How Historically Accurate Is The Series The Good Lord Bird?

"The Good Lord Bird" is an historical miniseries about abolitionist John Brown (played by Ethan Hawke, above) and his 1859 raid at Harpers Ferry, according to Showtime. But how true to history is it? The show is based on an award-winning novel of the same name by author James McBride. The novel follows a fictional character named Henry Shackleford, or Onion (played by Joshua Caleb Johnson), an enslaved youngster whom Brown befriends, Bustle explained. Shackleford obviously never existed, but many of the events he observes and the people with whom he interacts on the show are true to history.

The show incorporates many historical details, but alters them slightly to fit the story, as Slate pointed out. Shackleford, for example, is owned by a Kansas tavern keeper named "Dutch" Henry Sherman. Sherman was a real person who did support slavery, though there is no record of him owning a slave who went on to join Brown. The series also depicts Brown keeping a pet squirrel for 17 years, and in one scene, talking to a rabbit. While the rabbit may be invented, Brown was an animal lover who did, as a child, mourn the death of a bobtail squirrel he had tamed.

The final episode of "The Good Lord Bird" depicts John Brown's ill-fated raid on Harpers Ferry, Virginia, according to The New York Times. In real life, Brown and his men attempted to raid the U.S. armory in the town and set off a slave revolt, but they were stopped by pro-slavery locals and eventually the U.S. Marines, Bustle explained.

Harpers Ferry: fact or fiction?

Brown was captured, tried, and hanged for treason. Most of what is depicted in the show about the purpose of the raid and how it took place does follow the historical record, The New York Times said. However, there were some small divergences. 

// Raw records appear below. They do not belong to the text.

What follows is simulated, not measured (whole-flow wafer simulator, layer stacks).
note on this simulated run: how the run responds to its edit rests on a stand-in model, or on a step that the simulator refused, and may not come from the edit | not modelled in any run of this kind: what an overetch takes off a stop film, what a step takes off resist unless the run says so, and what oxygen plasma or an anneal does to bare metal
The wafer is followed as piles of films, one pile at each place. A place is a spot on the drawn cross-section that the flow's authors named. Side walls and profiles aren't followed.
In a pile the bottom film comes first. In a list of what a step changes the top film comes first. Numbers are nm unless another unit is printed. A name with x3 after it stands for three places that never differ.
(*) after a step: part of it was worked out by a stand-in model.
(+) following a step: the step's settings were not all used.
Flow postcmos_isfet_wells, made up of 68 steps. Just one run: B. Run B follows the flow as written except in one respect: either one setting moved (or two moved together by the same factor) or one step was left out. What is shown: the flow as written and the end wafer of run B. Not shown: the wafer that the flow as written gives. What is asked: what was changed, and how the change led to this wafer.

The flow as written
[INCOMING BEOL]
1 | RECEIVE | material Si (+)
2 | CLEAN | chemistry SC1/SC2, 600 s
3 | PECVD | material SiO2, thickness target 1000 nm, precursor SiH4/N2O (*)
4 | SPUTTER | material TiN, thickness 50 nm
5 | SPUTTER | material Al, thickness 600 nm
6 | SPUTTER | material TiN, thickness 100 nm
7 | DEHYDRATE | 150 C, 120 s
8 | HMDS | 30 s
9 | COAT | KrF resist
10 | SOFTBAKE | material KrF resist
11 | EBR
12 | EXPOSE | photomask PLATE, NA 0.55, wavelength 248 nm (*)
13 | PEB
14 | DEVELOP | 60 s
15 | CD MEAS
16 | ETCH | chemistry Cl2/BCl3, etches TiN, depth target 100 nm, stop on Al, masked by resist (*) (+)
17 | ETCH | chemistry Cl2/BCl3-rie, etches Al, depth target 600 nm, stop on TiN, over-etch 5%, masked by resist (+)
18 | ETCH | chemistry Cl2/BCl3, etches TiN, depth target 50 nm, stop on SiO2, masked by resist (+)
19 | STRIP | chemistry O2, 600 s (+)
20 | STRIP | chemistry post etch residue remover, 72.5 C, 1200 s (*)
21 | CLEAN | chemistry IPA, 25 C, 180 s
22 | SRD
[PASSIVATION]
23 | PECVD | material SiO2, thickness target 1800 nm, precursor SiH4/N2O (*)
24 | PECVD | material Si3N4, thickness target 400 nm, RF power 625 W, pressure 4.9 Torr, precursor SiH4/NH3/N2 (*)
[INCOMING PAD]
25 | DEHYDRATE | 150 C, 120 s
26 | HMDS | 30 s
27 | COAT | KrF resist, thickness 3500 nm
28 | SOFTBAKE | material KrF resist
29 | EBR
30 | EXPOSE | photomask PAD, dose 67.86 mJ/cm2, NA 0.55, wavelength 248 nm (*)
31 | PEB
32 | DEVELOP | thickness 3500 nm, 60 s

The show depicts four of Brown's sons joining the raid, when in reality only three participated, and two of them were different sons than those shown on-screen. It also alters the real character of rail porter Heyward Shepherd. In the show, he is dramatized as the Rail Man, who helps recruit Black Americans for the attack. In real life, he was an innocent bystander who was killed by accident during the raid. The script also takes liberties with the character of abolitionist John Cook. In reality, he was sent ahead to gather information before the raid, but the show largely invents how his efforts lead to the plot being discovered early, forcing Brown and his men to attack before they are ready.

Finally, the show fudges Brown's last words. The script has him say, "What a beautiful country" right before his death, according to Slate. In reality, by some accounts Brown is reported to have remarked, "This is a beautiful country. I never had the pleasure of seeing it before," while being transported to the gallows. His actual last words are not known, according to The New York Times.